Translations and Transitions
Max-Planck-Forschungsgruppe
Legal Practice in 19th Century Japan, China, and the Ottoman Empire
Legal practice is the field in which the complexity of law becomes most evident. Judicial decision-making is bound to the legislative framework, to self-produced norms; it is linked to institutional logics, procedures, and dynamics of the legal discourse, to habitus and socialisations, as well as to traditions and socio-political factors. In the nineteenth century, all of these factors underwent an immense transformation. The project ‘Translations and Transitions’ approaches these changes by investigating the perspectives of those who were perceived as ‘outsiders’: Japan, China and the Ottoman Empire. Pressed by the Western powers and by internal needs for reform, all three countries introduced profound reforms. In a process that took place over the course of many decades, every aspect and dimension of the law was reconsidered: the normative and institutional framework of law, its epistemologies, and even its language. Their ambition was no less than to replace the entire legal universe with a legal order corresponding to Western standards. What did it mean to establish a legal practice on such shaky ground? How did practitioners reinterpret the Western legal ideas, and how did they contribute to the shaping of what law should become in the new social order?

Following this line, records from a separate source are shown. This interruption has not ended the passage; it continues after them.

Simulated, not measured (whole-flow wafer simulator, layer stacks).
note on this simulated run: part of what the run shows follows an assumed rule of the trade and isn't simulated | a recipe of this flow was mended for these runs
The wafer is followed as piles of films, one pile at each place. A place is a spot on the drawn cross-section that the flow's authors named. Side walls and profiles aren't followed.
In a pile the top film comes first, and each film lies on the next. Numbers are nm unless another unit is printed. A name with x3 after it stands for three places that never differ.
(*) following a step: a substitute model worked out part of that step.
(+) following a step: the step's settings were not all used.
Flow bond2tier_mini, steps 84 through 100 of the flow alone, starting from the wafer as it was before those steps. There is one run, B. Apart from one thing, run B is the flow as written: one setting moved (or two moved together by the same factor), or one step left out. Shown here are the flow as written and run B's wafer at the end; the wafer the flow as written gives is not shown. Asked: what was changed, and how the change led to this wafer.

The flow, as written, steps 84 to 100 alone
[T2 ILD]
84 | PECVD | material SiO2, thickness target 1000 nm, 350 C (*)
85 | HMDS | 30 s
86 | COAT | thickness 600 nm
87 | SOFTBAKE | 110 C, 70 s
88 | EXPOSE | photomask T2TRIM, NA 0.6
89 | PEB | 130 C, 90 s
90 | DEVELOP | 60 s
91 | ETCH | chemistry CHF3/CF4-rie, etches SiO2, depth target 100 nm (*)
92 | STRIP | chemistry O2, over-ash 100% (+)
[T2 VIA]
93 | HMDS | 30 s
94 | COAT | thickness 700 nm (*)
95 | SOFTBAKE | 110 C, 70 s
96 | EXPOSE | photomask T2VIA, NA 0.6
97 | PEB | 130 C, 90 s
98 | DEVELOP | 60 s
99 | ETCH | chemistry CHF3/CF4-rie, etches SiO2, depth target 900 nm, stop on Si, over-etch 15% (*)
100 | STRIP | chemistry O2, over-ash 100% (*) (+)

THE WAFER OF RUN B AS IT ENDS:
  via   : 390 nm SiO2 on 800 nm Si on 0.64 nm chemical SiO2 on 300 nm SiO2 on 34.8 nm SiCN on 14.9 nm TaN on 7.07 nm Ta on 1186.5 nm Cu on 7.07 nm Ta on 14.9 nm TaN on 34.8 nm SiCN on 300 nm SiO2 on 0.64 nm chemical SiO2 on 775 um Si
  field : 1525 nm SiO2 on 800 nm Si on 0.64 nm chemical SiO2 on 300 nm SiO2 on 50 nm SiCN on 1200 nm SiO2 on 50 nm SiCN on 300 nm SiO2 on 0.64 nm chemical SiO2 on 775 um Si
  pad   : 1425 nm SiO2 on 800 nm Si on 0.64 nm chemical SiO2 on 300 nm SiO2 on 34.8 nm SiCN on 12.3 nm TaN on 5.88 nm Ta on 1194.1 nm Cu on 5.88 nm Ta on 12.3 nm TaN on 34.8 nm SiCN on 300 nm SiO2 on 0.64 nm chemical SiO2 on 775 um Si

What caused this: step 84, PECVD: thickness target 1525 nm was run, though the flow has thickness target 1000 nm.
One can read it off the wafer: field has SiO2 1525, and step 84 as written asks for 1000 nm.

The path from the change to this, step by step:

While significant research has been conducted on each of the three cases, there has been no attempt to initiate an exchange between the three national legal histories up till now. The research project ‘Translations and Transitions’ aims to fill this gap. It examines the three variations of the transformations that took place in the nineteenth century not by means of a large-scale comparison, but rather by bringing together several different case studies, inquiring into the complex interplay between the newly created normative framework, the changing professional identities and understandings of law, and the practices that shaped legal decision-making. Through the constant interaction and exchange between the group members, the view on the respective cases will be sharpened, reflecting also the fact that European judicial practice that served as a model was anything but static and that ‘law’s modernity’ (A. Rubin) was still about to be negotiated in Europe, too. On this basis, the project will be able to identify and assess the characteristics of legal practices that were shaped by ‘translating the West’ (D. Howland).
Network
The core of the project is the collaborative research by the group members. Going beyond that, the project also created a network between experts on modern Japanese, Chinese, and Ottoman legal history for comparative exchange.
The network was initiated in 2018 and offers a platform for communication on all aspects of the legal transformation in 19th- and early 20th-century Japan, China and Ottoman Empire. The two workshops in March 2018 and March 2019 carried out selected comparisons, shedding light on specificities and commonalities of the transformation processes across the three countries. The platform offers the opportunity to discuss aspects that need to be approached by overcoming the borders of national legal histories. By this, legal reforms in the respective countries can be positioned in the complex interplay with the global setting of the 19th and early 20th centuries. The aim is to question historiographic traditions and to seek for appropriate narratives to describe the experience of the massive legal changes that took place across these non-European countries at the dawn of modernity.